Many have poured scorn on Russian allegations that Ukrainian Prime Minister Arseniy Yatsenyuk is a hardened veteran of the first Chechen War. (file photo)

Many have poured scorn on Russian allegations that Ukrainian Prime Minister Arseniy Yatsenyuk is a hardened veteran of the first Chechen War. (file photo)

The brutal battles of the first Chechen war bring a lot of images to mind, but Arseniy Yatsenyuk's face was never among them -- until now.

Social media satirists had a field day after the head of Russia's Investigative Committee, Aleksandr Bastrykin, claimed in an interview published on September 8 that the Ukrainian prime minister fought alongside Chechen rebels in the first of two devastating post-Soviet separatist wars in the region.

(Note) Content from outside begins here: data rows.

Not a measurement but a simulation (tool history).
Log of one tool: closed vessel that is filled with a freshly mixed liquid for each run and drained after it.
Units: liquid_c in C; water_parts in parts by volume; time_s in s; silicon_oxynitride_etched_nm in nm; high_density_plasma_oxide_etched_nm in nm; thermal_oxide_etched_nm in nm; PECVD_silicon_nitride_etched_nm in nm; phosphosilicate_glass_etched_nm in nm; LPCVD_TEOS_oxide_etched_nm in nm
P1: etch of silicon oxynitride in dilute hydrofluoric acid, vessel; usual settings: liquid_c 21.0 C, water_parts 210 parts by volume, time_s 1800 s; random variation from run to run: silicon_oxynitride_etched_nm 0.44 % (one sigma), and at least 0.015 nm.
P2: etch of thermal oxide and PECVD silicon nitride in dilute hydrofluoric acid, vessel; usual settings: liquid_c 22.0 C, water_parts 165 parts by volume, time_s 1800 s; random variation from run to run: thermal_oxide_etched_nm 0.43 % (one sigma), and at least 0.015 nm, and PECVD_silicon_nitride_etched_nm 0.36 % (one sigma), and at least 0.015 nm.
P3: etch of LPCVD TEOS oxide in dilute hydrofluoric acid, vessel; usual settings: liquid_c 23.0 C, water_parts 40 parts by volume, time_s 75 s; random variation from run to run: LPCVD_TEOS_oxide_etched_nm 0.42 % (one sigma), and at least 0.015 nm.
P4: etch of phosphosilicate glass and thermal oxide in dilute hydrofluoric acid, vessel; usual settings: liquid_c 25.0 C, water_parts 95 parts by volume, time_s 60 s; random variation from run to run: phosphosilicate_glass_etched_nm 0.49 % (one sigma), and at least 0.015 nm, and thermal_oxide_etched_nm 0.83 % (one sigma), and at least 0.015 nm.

Bastrykin claimed that Yatsenyuk took part in at least two battles in Chechnya's capital, Grozny, in late 1994 and early 1995, "as well as in torture and executions of Russian Army servicemen" in January 1995.

The allegations are far from funny. But with its latest salvo in the information war over Ukraine, the Kremlin served up an irresistible target for mockery on the Internet.

In Ukraine, Russia, and further afield, social media users let their imagination soar. In a reversal of the Soviet practice of airbrushing people out of the picture, they used Photoshop to underscore the their rejection of the Russian claim by providing mock, retouched, "evidence" of Yatsenyuk's participation in the Chechen war:

Some of the memes drew a pointed parallel with Chechnya's current Kremlin-backed leader Ramzan Kadyrov, who fought for the rebels in the first war in Chechnya before switching sides. Here is Yatsenyuk in the frame with Kadyrov:

And here he is shown conferring with the late Chechen rebel leader Dzhokhar Dudayev:

But why stop at Chechnya? The Twittersphere also speculated that Yatsenyuk may have taken part in other historic events.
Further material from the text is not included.